Sunday, November 30, 2014

ice swan feathers

a few weeks ago Mama and I went to see the show Bad Jews. The four actors were pretty good, and though the characters could be misread as caricaturish, I have met people exactly like each of those characters.
There is a Sabbath blessing that fathers do for their children; placing a hand on the head and saying a prayer. I've always liked that moment.
Mt. Washington with my father and his friend ended in a satisfied fatigue. We drove to New Hampshire and stayed the night in a motel, got up at 5, started climbing at 7. Near the top, the wind blew so hard I was afraid I would get blown off, and we couldn't see from one cairn to the next because of the fog. But it was beautiful; the wind had swept the moist air into ice formations, like frozen swan feathers. 

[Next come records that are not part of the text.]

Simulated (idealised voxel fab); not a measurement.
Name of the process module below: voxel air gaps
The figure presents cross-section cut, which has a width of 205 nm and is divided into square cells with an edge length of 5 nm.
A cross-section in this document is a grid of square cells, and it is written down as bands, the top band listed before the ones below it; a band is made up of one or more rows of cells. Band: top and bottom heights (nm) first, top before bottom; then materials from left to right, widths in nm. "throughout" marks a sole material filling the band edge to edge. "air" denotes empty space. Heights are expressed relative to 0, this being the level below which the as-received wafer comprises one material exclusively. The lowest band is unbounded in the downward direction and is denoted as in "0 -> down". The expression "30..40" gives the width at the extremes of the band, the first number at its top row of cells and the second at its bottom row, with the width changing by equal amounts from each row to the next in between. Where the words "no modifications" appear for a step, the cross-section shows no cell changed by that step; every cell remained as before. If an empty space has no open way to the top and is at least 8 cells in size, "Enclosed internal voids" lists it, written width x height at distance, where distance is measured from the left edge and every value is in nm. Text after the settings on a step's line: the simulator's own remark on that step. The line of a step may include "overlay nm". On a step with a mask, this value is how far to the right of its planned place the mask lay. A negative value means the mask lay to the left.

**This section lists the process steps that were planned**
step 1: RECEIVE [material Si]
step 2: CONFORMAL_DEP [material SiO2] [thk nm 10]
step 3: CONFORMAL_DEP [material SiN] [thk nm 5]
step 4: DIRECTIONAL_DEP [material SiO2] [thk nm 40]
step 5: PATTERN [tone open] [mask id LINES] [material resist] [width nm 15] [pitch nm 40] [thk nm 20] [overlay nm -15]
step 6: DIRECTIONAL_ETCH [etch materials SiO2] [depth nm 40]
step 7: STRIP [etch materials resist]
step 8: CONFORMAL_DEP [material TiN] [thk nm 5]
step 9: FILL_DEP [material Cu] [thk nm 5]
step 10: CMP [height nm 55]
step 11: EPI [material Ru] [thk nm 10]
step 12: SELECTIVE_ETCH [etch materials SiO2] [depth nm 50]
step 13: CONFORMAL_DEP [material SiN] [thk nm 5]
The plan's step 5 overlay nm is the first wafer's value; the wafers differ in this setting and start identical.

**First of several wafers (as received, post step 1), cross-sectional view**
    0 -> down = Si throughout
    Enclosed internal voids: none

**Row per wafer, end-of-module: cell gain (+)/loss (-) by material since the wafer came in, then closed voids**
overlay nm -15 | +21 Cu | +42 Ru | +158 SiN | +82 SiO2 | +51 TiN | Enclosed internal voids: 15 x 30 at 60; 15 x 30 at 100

Saturday, September 8, 2012

Matt



I welcome the rain. The humidity and heat have been steadily edging into my brain, with only one brief reprise for a few hours one night this entire week. I welcome the rain, though of course it’s not just rain, we got an e-mail with a tornado warning, and the light just flickered and the thunder was a crack right by my ear.
The semester is off to a good start, but I will write about that later.

The Sunday before I left home, I went to climb Mt. Washington with Папа, Yosef, and his best friend. The peak is at 6,288 ft (1,917 m) and the highest wind recorded there was 231 mph (372 km/h), which was the world record until a few years ago. For me these numbers only make sense when Папа told me that the air is thinner at the top, though unlike many of the mountains he's climbed, I can actually manage this one. The day we went wasn’t too hot or too cold, and there was hardly any wind. Папа  says he has never seen such perfect conditions there, ever. Granted, he has a tendency to climb it when there’s snow. The mountain does tend to attract clouds though, that’s true. 

I hadn’t climbed the mountain since I was nine, and then we had arrived at the top soaking wet from the rain and took the last train down. Last time I remember Папа bought me hot cocoa at the top, which burnt my tongue as I too-eagerly tried to drink it. It was strange arriving at the top this time, because many of the people up there had driven, and we still had ways to go before the end of our journey.This time I bought a banana and stole sips of cocoa from my brother.

On the way down, when there was only about twenty minutes left to go (we had started around eleven in the morning, and it was near eight, the sun was setting) we bumped into two other hikers, an old man and a young man. My dad started talking to the older guy, probably in his 60’s, and we soon left them behind, catching up to the two 13-year-olds that had decided to run off ahead. 

The guy I ended up talking to was twenty-something, from Oxford, MA. Shorter than me, with braces and a beard and he introduced himself as Matt at the end of our conversation. He has a job painting lines on the road. His father and grandfather had done the same, and he likes it, says it pays well. In the winter, he gets laid off and gets unemployment until the weather clears up and he can paint lines again. He was planning on staying in his jeep for night and hiking another peak in the morning. He turned out not to be the adopted Russian son of the 60-year-old man, and in fact had just met the man half an hour ago. The old man had looked slightly confused so he was walking down with him and was going to give him a ride to his car, since it wasn’t on the main lot. We were talking about New England* and skiing came up and he said something about being a loser for not knowing how to ski, which was absurd, and he was looking forward to moving to Maine (his job moves him around, you can’t paint road lines in the same place all the time) because of the solitude and mountains, and how photography allows you to remove yourself from a social scene without actually leaving it. We talked about psychology and orphans and the fact that he likes to go to the Middle East café in Cambridge for music concerts, though he generally shies away from the city (and, it seems, people in general.) 

Eventually my dad came down carrying the old man, whose legs had given way from exhaustion.
Matt went to get his jeep and drove the old man to his car. And that was that, and it left me thinking, yet again, about how narrow a world I live in, and how few people I meet.

*fun fact: when I was little I thought New England was just another name for the USA. The fact that my dad’s map of New England was different from what other maps of the USA did cause a moment of pause for me, even then.